For Cuteness Purposes Only

For Cuteness Purposes Only

Things I Googled this morning:

  1. How does Leslie Mann look so young?

  2. How do I get a TED talk?

  3. What is the answer to “how much wood could a woodchuck chuck”? (I’m not kidding about this.)*

  4. Am I using too much water?

This is where my brain goes in the early morning hours when everyone else is sleeping. Truthfully, this is pretty tame.  I’ve Googled some crazy stuff in the wee hours before the sun comes up.

I’m still working on my New Year’s resolution (it’s a phased-in approach).  We started by throwing away less food and eating home more often. Less technology was also on the list.  Next up is reducing water consumption. In truth, we’re good about short showers, efficient appliances, and my son almost never flushes (much to the dismay of the rest of us!).  But I’m sure we could make some improvements all around.


On average, water pours out of the faucet at 2.5 gallons a minute.  I’m thinking of all the times I leave the faucet running….while washing fruits and veggies, washing plates, washing hands, or waiting for the water to get to the exact right temperature.  So these seem like great places to start conserving. Also, catching rainwater for the garden and using a car wash instead of washing my own car (car washes recycle their water). BUT, I knew all that.  Come on...most people do these days, right? The most interesting stuff I learned had nothing to do with household use.


In my research, I learned another way to conserve water...watching your “food footprint”.  I never consider how much water is required to produce the foods we eat every day. According to www.nrdc.org, it takes 1,850 gallons of water to produce 1 pound of beef, 519 gallons per pound of chicken, compared to only 39 gallons per pound of veggies.  Replacing your morning orange juice with a glass of water could save 16,717 gallons a year. Swapping one cup of coffee a day for tea could save 10,950 gallons a year. Replacing one pound of beef with vegetables a week could save 94,193 gallons of water a year.  Those numbers are staggering. Why does it take so much water to make our food? Well, it’s a complicated answer but an estimated 80% of all water consumed in the U.S. is used in agriculture.

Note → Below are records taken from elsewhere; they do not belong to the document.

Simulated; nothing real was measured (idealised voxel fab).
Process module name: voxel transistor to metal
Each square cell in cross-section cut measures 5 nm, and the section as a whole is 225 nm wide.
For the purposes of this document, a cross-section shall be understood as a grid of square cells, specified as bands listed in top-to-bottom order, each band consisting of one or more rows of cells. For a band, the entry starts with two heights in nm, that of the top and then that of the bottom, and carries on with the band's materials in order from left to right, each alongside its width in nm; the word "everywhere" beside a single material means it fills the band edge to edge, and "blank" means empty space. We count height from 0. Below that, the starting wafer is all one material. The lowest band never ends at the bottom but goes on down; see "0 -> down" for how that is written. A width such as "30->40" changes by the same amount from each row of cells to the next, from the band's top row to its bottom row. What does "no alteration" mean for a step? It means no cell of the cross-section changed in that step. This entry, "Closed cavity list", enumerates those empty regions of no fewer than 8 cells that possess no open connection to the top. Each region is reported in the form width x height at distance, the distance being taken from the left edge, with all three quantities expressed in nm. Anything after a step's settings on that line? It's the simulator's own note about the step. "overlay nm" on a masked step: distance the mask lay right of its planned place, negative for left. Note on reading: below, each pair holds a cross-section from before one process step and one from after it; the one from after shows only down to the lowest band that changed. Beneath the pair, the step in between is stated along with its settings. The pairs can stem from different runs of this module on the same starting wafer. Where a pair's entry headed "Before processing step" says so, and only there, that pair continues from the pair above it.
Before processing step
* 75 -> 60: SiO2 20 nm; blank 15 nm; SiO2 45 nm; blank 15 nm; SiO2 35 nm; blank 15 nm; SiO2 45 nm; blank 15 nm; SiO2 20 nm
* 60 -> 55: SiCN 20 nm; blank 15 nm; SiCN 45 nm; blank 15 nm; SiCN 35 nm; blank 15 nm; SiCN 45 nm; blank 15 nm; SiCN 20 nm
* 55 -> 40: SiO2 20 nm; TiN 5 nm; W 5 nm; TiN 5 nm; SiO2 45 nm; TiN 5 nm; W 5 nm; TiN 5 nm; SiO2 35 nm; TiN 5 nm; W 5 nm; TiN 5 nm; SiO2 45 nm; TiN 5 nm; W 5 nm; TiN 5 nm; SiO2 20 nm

This really got me thinking about the stuff in my fridge.  What am I willing to give up and what are deal breakers? I don’t think I will be giving up my morning coffee, but if I never had OJ again, I wouldn’t miss it.  There are so many swaps we could all make every day that work for us and for our families. What are your favorite ideas?

*As much wood as a woodchuck could chuck, If a woodchuck could chuck wood.